MARC Ratings has affirmed its AAAIS rating on MISC Berhad’s RM2.5 billion Islamic Medium-Term Notes (IMTN) programme with a stable outlook.
The rating incorporates MISC’s position as a domestic leader and a key global player in the energy-related shipping business, its stable revenue generation from long-term liquefied natural gas (LNG), ethane and offshore contracts, and its low-to-moderate leverage and healthy liquidity positions. The rating is notched up based on strong parental support from Petroliam Nasional Berhad (PETRONAS) (rated AAA/Stable) for which MISC serves as the main LNG shipping provider.
MISC’s long-term charter contracts for LNG, ethane and offshore assets continued to provide steady revenue to the group, having contributed to more than half in 1Q2022. The contracts are on fixed rates and therefore are not exposed to the volatility in market charter rates. In other segments, MISC’s petroleum shipping has benefited from increased charter rates in the mid-size tanker segment, while its heavy engineering operations have improved since the resumption of economic activities.
In 1Q2022, the group’s revenue increased by 12.9% y-o-y, contributed by higher revenue in all segments. The group is not significantly affected by high fuel prices as fuel cost is passed-through to customers under the group’s time charter contracts. However, financial performance could be weighed down by global supply chain disruptions which remain a key risk to project completion of its on-going assets under construction.

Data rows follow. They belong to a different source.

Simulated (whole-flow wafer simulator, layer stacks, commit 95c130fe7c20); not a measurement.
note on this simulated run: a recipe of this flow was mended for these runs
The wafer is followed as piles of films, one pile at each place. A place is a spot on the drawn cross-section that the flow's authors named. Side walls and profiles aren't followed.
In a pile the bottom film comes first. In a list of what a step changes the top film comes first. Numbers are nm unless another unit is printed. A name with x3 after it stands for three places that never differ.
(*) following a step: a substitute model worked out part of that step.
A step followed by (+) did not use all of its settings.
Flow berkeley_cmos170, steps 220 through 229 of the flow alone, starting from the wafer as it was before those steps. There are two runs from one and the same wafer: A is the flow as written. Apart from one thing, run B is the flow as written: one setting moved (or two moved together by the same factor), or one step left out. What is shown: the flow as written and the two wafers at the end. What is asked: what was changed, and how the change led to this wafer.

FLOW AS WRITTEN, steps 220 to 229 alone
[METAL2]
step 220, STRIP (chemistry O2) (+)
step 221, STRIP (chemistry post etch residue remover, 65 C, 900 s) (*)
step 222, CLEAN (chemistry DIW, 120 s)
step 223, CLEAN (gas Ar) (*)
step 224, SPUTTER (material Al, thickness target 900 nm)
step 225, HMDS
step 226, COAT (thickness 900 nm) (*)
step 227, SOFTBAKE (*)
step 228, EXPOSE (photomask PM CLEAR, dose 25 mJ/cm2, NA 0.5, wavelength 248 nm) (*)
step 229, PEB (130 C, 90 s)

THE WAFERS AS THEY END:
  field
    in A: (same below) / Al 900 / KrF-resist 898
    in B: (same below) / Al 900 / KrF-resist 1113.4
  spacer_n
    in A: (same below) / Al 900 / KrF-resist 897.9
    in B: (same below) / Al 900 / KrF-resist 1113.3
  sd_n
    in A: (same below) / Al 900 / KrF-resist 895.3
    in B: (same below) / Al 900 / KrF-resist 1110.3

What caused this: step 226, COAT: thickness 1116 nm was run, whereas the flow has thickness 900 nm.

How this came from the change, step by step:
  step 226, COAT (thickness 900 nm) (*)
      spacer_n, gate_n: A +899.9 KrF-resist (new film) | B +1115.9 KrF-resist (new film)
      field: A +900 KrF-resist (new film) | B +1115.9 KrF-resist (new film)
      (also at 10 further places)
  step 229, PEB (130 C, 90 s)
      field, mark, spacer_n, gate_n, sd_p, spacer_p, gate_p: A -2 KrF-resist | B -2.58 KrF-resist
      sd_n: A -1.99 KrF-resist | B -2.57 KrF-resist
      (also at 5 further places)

As at end-March 2022, MISC operates a fleet of 90 owned and seven chartered-in vessels, and 12 offshore floating facilities. The group continues to invest in new assets and is expected to receive two LNG carriers and four petroleum tankers by 2023 as well as a floating production storage and offloading (FPSO) in 1H2024. Given the group’s significant capex for the new assets, we expect free cash flow to remain negative.
MISC maintains a strong liquidity position with cash balances of RM5.6 billion. The group’s debt-to-equity (DE) ratio stood at 0.44x with a net DE of 0.28x as at end-March 2022. The group plans to sell part of its stake in the FPSO Mero 3 project to mitigate a potentially higher leverage level from additional borrowings.